Talking with the Pakistani Taliban

Lecture by Mona Kanwal Sheikh, PhD, Danish Institute for International Studies (DIIS).

The question of whether governments should engage with talks with terrorist groups is at the center of international controversy due to attempts to negotiate with the Taliban movement in Afghanistan and Pakistan. In spite of heavy criticism, both the US, Afghanistan and Pakistan have been reaching out to elements of the Taliban movements in Pakistan or Afghanistan, albeit with distinct agendas.

While in public opinion, the attempts towards talks or negotiations are often framed as surrender or knee fall to terrorism, there are nevertheless convincing arguments to apply the instrument of diplomacy rather than hard power to deal with insurgent movements like the Taliban.

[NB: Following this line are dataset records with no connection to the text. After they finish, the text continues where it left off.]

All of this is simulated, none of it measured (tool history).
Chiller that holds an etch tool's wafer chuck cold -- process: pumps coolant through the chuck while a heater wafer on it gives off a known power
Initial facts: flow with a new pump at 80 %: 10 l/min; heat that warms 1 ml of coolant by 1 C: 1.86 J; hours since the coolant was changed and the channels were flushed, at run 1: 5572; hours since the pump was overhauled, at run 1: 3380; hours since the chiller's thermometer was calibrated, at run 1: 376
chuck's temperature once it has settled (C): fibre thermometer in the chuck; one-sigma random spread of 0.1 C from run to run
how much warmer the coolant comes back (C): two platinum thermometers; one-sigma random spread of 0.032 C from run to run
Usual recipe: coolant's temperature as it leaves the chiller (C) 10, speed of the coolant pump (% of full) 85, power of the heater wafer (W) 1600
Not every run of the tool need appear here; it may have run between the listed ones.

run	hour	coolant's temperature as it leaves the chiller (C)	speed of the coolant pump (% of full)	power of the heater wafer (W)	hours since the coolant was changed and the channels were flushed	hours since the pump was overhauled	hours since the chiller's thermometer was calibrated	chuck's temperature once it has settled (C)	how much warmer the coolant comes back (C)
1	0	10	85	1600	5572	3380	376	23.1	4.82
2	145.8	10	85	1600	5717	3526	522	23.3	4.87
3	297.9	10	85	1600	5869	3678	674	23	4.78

This talk will focus on the case of Pakistan and draw out the counterinsurgency rationale behind talks with insurgent groups as well as the potential conflict de-escalating effects of meeting with the militants. Sheikh will also draw on her own experiences from meeting militants in Pakistan, and what she has learned from her interviews with Taliban activists and leaders.

Mona Kanwal Sheikh Mona Kanwal Sheikh has a PhD in Political Science from the University of Copenhagen. She works for the Danish Institute for International Studies as a senior researcher and has recently published a book on the Pakistani Taliban movement (Guardians of God – Inside the Religious Mind of the Pakistani Taliban, Oxford University Press, 2016).

She is a former visiting scholar at the Orfalea Center for Global and International studies at UC Santa Barbara and the Center for South Asia Studies at UC Berkeley.

Book cover

Guardians of God – Inside the Religious Mind of the Pakistani Taliban, Oxford University Press, 2016

Her recent publications include Appointing Evil in International Relations (International Politics, 2014), A Sociotheological Approach to Understanding Religious Violence (Oxford Handbook of Global Studies, Oxford University Press, 2013); Sacred Pillars of Violence: Findings from a Study of the Pakistani Taliban (Politics, Religion & Ideology, 2012); Western Secularisms: variations in a Doctrine and its Practice (In: Thinking International Relations Differently, Routledge, 2012); How does Religion Matter? Pathways to Religion in International Relations (Review of International Studies, 2012).